Last year may well be remembered as the year in which the retail master trusts outperformed the industry super funds but, taken over the long haul, the data still favour the not-for-profit superannuation funds
If the collapse in equity markets in 2008-09 served to reveal the degree to which most retail master trusts are unduly exposed to listed investments, 2009-10 has revealed the degree to which some industry funds have suffered due to their overexposure to unlisted investments.
The result? Retail master trusts broadly outperformed industry funds in the second half of calendar 2009.
However, the degree to which the performance of the master trusts is only as good as the performance of equities markets was reflected by their less than stellar performance in the opening months of 2010 — a period during which industry funds reasserted themselves.
Superannuation is, of course, meant to be a long-term investment, and most experienced commentators argue that looking at superannuation fund returns over anything less than 12 months is irrelevant and that you can really only gain a sensible appreciation of relative performance by looking over three, five and even 10 years.
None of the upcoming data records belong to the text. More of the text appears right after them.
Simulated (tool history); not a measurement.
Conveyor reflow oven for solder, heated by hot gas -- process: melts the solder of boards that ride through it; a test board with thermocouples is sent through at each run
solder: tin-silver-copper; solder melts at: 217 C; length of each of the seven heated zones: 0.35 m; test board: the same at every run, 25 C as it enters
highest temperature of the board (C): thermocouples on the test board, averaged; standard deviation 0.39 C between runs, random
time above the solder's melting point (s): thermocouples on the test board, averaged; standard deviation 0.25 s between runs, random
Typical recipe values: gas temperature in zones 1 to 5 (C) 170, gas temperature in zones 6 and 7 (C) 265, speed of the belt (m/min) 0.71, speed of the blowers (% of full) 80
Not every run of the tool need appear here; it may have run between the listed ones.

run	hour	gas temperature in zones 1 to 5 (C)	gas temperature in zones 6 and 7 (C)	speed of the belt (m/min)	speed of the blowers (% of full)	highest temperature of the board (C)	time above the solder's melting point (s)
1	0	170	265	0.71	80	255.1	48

And it is this fact that has coloured the approach of research house Chant West in generating its 2010 fund ratings — an analysis that acknowledges the relative outperformance of the retail master trusts through 2009, but then points to industry funds being the better bet over the longer haul.
"We don’t rate funds higher or lower just on the basis of one year’s performance. Otherwise we’d have downgraded a lot of master trusts when they performed relatively poorly in 2008 and then upgraded them based on last year’s performance," explains Chant West principal Warren Chant.
"It doesn’t work like that," he says. "What we look for is the quality of their investment philosophy, process and people, including their in-house resources and external asset consultants. That doesn’t move just because markets move against you in the short-term."
Chant says the reason not-for-profit funds achieved higher ratings in the analysis is to be found in their overall value proposition.
"The better industry funds have relatively low administration fees, excellent investment processes, low cost insurance and an increasing range of member services, including some excellent member education," he says.
Chant says it was the total package offered by industry funds that resulted in them scoring highly.
While the Chant West 2010 fund ratings deal with a compilation of factors, including fees, investment processes and service offerings, the tables published in this edition (pages 14 to 17) are based on investment returns to the end of December.
As such, the performance tables dealing with growth place Colonial First State First Choice Moderate in the lead position over one year with a return of 24.2 per cent, followed by BUSS(Q) with a return of 21.7 per cent and then Russell Balanced with 21.7 per cent.
However, when the data is looked at over a five-year period, CBA OSA Mix 70 emerges in top spot with a return of 6.8 per cent, followed by Catholic Super Mod Aggressive with a return 6.5 per cent and Catholic Super Balanced with 6.4 per cent.
Taken over three and five-year returns, the data indicates that more not-for-profit funds appear in the top-10 data on returns than retail master trusts. However, the returns generated by those retail master trusts that consistently rank in the top 10 exhibit less volatility than the not-for-profit funds.